43 People feedback: let me cheer everything

So I've been playing with 43 People. It's the latest in the Robots' evil plan in building their 43 universe, along side 43 Things and 43 Places (sorry, 43 Thongs is already taken).

People isn't sure what it wants to be when it grows up, and reactions have been mixed. When our office first got access (it's *sort of* invite only, in that you need to have a 43 Things and/or Places account, and then if someone links to you, you magically can get in), we spent the day (days?) madly adding people we had met or wanted to meet...and then we were done. That's sort of the main thing you can do -- make lists of people you've met, and people you want to meet. Yes, it's a social networking app, but like I said, 43 people doesn't know exactly what it's going to become, I think, which is a similar feeling that Flickr had in the early days.

But I keep coming back, heading straight in to "Hasselhoff" - a sort of dashboard of the latest connections, photos, comments and stories that people have made. Stories are fantastic, and somehow everyone has adopted a very similar tone of righting, that somehow comes from being involved in th 43 universe.

And the other part I check out is my subscriptions. These are all the people I am connected to, and all the content they are generating across 43 Things, Places, and People. And, it lets me "cheer" any content that lives in that context. But, even more importantly, the Robots have invited the rest of the Internet to come and live in their 43 universe: Flickr accounts are tied in automatically, plus you can add any RSS feed that represents that person.

So, this "river of news" style page mixes in all the micro-content you could wish for, for all your people -- from your Netflix account feed to your Upcoming.org calendar, even so far as the items you're checking out from the Seattle Public Library. I would probably drown under the amount of information flowing through there, but being able to (serendipitously) find out that Eric Rice took a really cool picture of a cat is...great. It makes the world a smaller, more connected place.

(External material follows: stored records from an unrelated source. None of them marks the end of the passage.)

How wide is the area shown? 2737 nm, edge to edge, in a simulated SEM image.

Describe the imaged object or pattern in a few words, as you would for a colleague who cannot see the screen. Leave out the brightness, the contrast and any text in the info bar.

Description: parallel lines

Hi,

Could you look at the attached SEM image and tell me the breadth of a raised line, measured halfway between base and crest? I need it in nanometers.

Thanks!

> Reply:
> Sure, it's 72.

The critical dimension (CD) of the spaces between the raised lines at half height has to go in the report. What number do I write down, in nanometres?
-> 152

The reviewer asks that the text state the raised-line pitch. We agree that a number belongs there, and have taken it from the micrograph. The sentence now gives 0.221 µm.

And now, let me circle back around to the feedback part. The 43 universe has cheers. It can represent many things in different contexts, but often it's an easy way to say "this is cool", without having to leave a comment. It's a light touch to let other people know that you're hanging out, see what they're doing, and that you dig it/think it's cool.

But I want to "cheers" everything. And I think maybe the Robots and 43 People can let me do that.

So, here's my virtual cheers until such functionality gets built. Erik, this is a great post:

What if ideas are like species in our head. Thinking an idea (or using an idea) (or otherwise incarnating the idea) is like a little animal living its life in the ecosystem of your head.